It’s date night! Instead of growing through all the trouble of cooking, booking a reservation, or even finding someone to go out with, why not just pour a glass of wine and settle down with the best lovers of all: books! Here are my picks for your date night tonight. Feel free to share your picks in the comments!
- Saving CeeCee Honeycutt by Beth Hoffman: Warm, inviting, and comforting, this book is a cozy chair to come home to after a long day. Laugh, cry, and exercise your parental instincts as you watch CeeCee grow and come to terms with her past and future.
- Balzac and the Little Chinese Seamstress by Dai Sijie: With more than a dash of daring and quiet hints of mystery, reading this book is like conversing with truth, fear, power, and resounding determination. Not a bad way to spend a night, if you ask me.
- The Samurai’s Garden by Gail Tsukiyami: This book is sweet and quiet, with notes of a haunting but beautiful sadness. Curl up together and watch the rain run down your window while you ponder the meaning of love and solitude.
- Les Miserables by Victor Hugo (the Norman Denny translation): If you’re looking for a long-term relationship, look no further than this sensitive but troubled French love. If you want to dive into questions of good and evil, the meaning of love and coincidence, and a world of immensely beautiful imagery, this is the book for you.

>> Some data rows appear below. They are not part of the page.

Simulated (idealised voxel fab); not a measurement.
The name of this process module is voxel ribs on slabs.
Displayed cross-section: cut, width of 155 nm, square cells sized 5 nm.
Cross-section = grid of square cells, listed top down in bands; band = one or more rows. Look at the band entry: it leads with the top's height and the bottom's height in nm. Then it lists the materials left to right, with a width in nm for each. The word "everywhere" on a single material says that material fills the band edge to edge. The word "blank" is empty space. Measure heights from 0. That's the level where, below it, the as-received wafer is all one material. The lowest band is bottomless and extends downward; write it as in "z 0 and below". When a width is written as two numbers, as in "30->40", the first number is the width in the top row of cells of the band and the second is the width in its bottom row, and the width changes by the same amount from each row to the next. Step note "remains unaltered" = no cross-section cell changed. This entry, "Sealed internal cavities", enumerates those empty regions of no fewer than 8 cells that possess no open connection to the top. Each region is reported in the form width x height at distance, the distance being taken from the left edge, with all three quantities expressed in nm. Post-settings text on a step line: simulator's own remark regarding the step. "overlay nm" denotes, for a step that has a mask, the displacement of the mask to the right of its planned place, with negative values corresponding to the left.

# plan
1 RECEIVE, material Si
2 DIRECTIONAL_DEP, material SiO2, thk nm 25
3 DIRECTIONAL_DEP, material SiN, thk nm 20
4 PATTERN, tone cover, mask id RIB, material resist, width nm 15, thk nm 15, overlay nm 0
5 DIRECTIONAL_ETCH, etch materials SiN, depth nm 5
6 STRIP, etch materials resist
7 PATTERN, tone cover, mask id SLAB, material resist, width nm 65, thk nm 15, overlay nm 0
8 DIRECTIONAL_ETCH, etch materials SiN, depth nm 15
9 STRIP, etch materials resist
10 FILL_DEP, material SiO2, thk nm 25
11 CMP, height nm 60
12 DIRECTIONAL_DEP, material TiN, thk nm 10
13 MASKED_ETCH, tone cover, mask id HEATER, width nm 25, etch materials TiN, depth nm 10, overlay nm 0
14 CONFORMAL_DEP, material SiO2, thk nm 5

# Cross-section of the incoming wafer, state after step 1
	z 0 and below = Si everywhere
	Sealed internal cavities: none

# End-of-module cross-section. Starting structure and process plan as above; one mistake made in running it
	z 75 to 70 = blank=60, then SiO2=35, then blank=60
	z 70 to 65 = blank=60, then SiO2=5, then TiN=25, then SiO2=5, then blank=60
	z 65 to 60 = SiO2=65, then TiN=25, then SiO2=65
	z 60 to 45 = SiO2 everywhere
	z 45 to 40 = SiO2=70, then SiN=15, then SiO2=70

- Unspeakable Things by Kathleen Spivak: You’re serious sometimes, maybe a bit weird, and you’re looking for some dark eroticism; I get it, there’s no judgment here. If you’re not afraid of being confronted with the dark and twisted side of human sexuality, take a risk with this book. Everybody’s got to date a troublemaker once and a while, and this one is fearless.
- Code Name Verity by Elizabeth Wein: Bold, sassy, and full of honesty, the friendship you develop with this book will tug at you deep down where it matters. Filled with intrigue and some captivating storytelling, this book is down-to-Earth in all the right ways.
- Wuthering Heights by Emily Bronte: Are you sometimes overwhelmed by the intensity of your emotions? Do you tend to love the wrong person? If you do, you’ll find a kindred spirit in this classic tale of destructive love and passion gone wrong.